Mandy Moore and her family are staying warm this holiday season. The musician and actor just launched a line of cold-weather-ready clothes for the whole family — there’s even a sweater for the dog — which she created in partnership with Gymboree. It’s a cozy capsule collection of knit sweaters and wintry Nordic patterns, all perfect for sitting by the fire while the snow falls.
Moore herself exudes warmth, perched in front of a tangle of Christmas lights and a collage of family photos set up in The Children’s Place’s New Jersey headquarters. Her face takes on a luminous quality when she speaks about her family, specifically — and she seems open to sharing, channeling both vulnerability and a quiet strength with her words.
“I think becoming a parent just cracked me open in every way possible,” Moore tells POPSUGAR. “It changes you on a cellular level.” She and her husband, Taylor Goldsmith, share two kids — August “Gus” Harrison, who arrived in February 2021, and their new baby, Oscar “Ozzie” Bennett Goldsmith, who was born in October 2022.
Having children has also changed her music, which is easy to hear on her most recent album, “In Real Life,” a quietly assured record that feels like a love letter to her growing family. “Wearing that mom hat has obviously influenced the music I write and the way I see the world,” Moore says. The title track, “In Real Life,” hints at exactly how family has altered her, body and soul. “I’m different now, I’m not sure how,” she sings. “The world don’t revolve around me.”
“In Real Life” was released in May, just a few months before Ozzie was born. Moore had scheduled a tour before finding out she was pregnant, and she initially tried to go through with the planned dates. “I thought, ‘Well, I was pregnant with Gus and I was working on a TV show, and I worked until two weeks before I gave birth to him, and that was totally fine,'” Moore says. Yet touring was a whole different beast — think constant movement and bumpy rides — and the grueling nature of life on the road soon became too much to handle.
“I think I’ve always been fairly good at advocating for myself, but I feel like that’s taken on new meaning now since becoming a parent and drawing really healthy boundaries.
“Now I have a 15-month-old that I’m chasing around, and I’m not sleeping well, and there are all these other extenuating circumstances,” she recalls. Eventually, she made the decision to cancel the tour for the sake of her and her future child’s well-being. “I certainly knew in the moment it was the right decision,” she says, “but that didn’t make it any easier.”
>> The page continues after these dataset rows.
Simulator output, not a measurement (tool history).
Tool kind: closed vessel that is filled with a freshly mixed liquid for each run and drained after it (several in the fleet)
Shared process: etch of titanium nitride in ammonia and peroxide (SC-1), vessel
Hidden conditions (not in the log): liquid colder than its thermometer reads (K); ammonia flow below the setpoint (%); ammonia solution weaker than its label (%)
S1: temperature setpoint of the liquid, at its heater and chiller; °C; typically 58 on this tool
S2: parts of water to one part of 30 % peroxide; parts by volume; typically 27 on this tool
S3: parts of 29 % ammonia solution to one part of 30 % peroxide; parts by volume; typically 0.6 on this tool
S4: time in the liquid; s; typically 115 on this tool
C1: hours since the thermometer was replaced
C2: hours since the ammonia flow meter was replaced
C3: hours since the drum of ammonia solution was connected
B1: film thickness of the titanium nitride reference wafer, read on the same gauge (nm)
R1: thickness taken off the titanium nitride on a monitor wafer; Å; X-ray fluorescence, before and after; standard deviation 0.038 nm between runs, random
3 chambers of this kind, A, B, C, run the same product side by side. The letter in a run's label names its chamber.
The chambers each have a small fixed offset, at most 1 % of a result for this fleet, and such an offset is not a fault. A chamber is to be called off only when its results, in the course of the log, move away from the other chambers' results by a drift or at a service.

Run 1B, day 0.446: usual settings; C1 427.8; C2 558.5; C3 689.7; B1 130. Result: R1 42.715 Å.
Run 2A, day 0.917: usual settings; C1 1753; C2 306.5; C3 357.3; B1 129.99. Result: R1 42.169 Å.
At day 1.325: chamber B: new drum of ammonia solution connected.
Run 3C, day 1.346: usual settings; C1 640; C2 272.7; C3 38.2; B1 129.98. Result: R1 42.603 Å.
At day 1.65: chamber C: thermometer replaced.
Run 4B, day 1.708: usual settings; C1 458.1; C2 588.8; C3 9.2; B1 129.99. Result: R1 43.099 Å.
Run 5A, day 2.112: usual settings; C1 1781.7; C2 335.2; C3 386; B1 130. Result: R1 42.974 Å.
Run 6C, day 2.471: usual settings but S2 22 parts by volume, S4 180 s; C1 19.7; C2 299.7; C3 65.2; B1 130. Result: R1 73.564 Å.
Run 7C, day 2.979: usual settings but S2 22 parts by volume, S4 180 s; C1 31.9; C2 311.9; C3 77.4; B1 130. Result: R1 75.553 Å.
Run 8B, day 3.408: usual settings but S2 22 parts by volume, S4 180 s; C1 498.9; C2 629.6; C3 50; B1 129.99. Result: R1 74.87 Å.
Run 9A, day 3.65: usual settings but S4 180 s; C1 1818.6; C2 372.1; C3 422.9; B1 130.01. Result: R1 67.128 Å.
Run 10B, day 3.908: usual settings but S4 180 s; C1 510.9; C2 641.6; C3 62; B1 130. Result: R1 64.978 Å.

Indeed, becoming a parent has taught her to value her and her family’s well-being above all else. “I think I’ve always been fairly good at advocating for myself, but I feel like that’s taken on new meaning now since becoming a parent and drawing really healthy boundaries,” she says. “When I want to do something or I don’t want to do something, especially if it involves my family or spending time away from them, it makes the choices so much more crystal clear.” Now, she often asks herself, “‘Is this something that really resonates with me? Is it going to be worth the time away from my family?'”
Moore ended up heading back to work shortly after Ozzie was born, but she’s taken a break during the past few months and has been enjoying her time with her family in New York City. She’s amazed by “the level of awareness that my older guy is starting to have now of the world,” she says of 2-year-old Gus. “He was so stimulated by museums and parks and construction vehicles and people and just the energy,” adding that he particularly loves the Museum of Natural History, with its endless labyrinth of flora and fauna.
She’s grateful for the opportunity to take a break from work to focus on her family, but she acknowledges that not everyone is able to do so. As she puts it, “I feel incredibly privileged to have a job that allows me to be in that position where I can make those choices.”
Of course, parenthood is work, too, and the past year hasn’t exactly been restful by any means. “2022 was harrowing sometimes,” she recalls. “I mean, it was beautiful, and the fact that they’re going to be so close in age is so much fun. But I feel like we’re finally getting to a manageable point, which clearly means that the universe has some fun obstacle in store. You’re like, ‘We got this,’ and then you’re like, ‘No, we don’t got this at all.’ Someone’s going to have a sleep regression. We’re still potty training. There’s always a thing.”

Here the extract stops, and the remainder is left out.